[plt-scheme] Interesting Seg-Fault Interfacing With C Code
Hello,
Is it possible for a GC to run while in the dynamic extent of a C
extension without a call to SCHEME_USE_FUEL(...), scheme_malloc_...(),
scheme_...(), etc, under 3m? I had what appeared to be a seg-fault
related to 3m GC problems in interfacing with C code (I have now fixed
the bug, as I will explain below), and one possible explanation is
that some objects were being moved "between" calls into the runtime.
The code I had before fixing the bug looked like this:
void do_something() {
/* Register stuff for GC. */
/* Manipulate stuff a lot, calling SCHEME_USE_FUEL(1) occasionally.
*/
qsort(stuff, stuff_len, sizeof(stuff_t),
function_which_does_not_call_scheme);
/* Manipulate stuff some more, more SCHEME_USE_FUEL(1), etc. */
/* Un-register stuff for GC. */
}
and I would get seg-faults (within an hour of CPU time, but after
*many* successful trips through the code), always inside qsort() (the
C library function). This was suspicious to me, because qsort was the
only part of my code that was not instrumented by XForm.

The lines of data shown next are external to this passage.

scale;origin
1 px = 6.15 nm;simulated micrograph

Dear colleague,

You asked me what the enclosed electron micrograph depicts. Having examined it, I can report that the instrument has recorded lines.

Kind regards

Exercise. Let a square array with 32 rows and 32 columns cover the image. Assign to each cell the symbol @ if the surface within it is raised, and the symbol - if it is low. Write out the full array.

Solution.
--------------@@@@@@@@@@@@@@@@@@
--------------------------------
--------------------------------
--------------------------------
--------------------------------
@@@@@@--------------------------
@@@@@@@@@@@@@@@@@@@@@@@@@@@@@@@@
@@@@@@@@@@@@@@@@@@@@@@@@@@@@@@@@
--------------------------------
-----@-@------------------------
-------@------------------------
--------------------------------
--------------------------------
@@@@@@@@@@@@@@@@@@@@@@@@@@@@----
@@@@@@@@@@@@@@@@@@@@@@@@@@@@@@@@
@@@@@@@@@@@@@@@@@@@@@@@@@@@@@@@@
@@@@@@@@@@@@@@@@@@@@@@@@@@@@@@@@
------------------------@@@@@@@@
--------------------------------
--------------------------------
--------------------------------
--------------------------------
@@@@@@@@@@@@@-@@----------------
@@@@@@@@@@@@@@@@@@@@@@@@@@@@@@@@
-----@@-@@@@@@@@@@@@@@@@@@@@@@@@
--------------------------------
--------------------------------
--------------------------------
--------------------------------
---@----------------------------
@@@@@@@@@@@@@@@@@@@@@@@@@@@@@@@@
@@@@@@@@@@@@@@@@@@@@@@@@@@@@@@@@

Looking in GDB, the segfaults were due to following pointers outside
allocated memory, exactly as if the memory for "stuff" had been moved
by the GC during the extent of the qsort call. However, accessing
"stuff" immediately before and after qsort caused no problem (i.e.
between the last SCHEME_USE_FUEL(...) call and qsort, I had valid
data). My impression was that "stuff" could only move when there was
a call back into the runtime, not at random intervals, and certainly
not in the dynamic extent of qsort() (as long as the comparison
function was careful not to call into the runtime, and mine didn't).
This situation occurred independently of whether I was manually
marking pointers with the MZ_GC_REG() machinery, or letting XForm do
it for me.
To fix the bug, I simply included some sort code I lifted out of the
GSL (yes, my code will, if released, be covered by the GPL) in the
library so that XForm can operate on it, too. So now I call
gsl_heapsort(...) instead of qsort(...), where the code for
gsl_heapsort(...) has been XForm-ed.
Could it be possible that, on my platform (Mac OS X 10.5, x86, 2
CPUs), something is going wrong with scheduling so that a GC could run
even while I was in qsort(...), far away from any calls into the
runtime? Maybe one of the worker OS threads that MzScheme starts
doesn't stay asleep like it should while my C code is running, and
accidentally lets the GC run? It is very strange that XForm
instrumenting the sort code seems to have fixed my problem. (I
understand that these memory bugs are hard to test for, but the code
has now been running successfully for three hours inside a MzScheme
instance that calls (collect-garbage) in a separate thread every
second---that looks like a "fix" to me.)
Does anybody have any thoughts on this? Of course, since the bug is
currently fixed, there is nothing urgent about this message, but I
would like to know what the experts think about my situation.
Thanks,
Will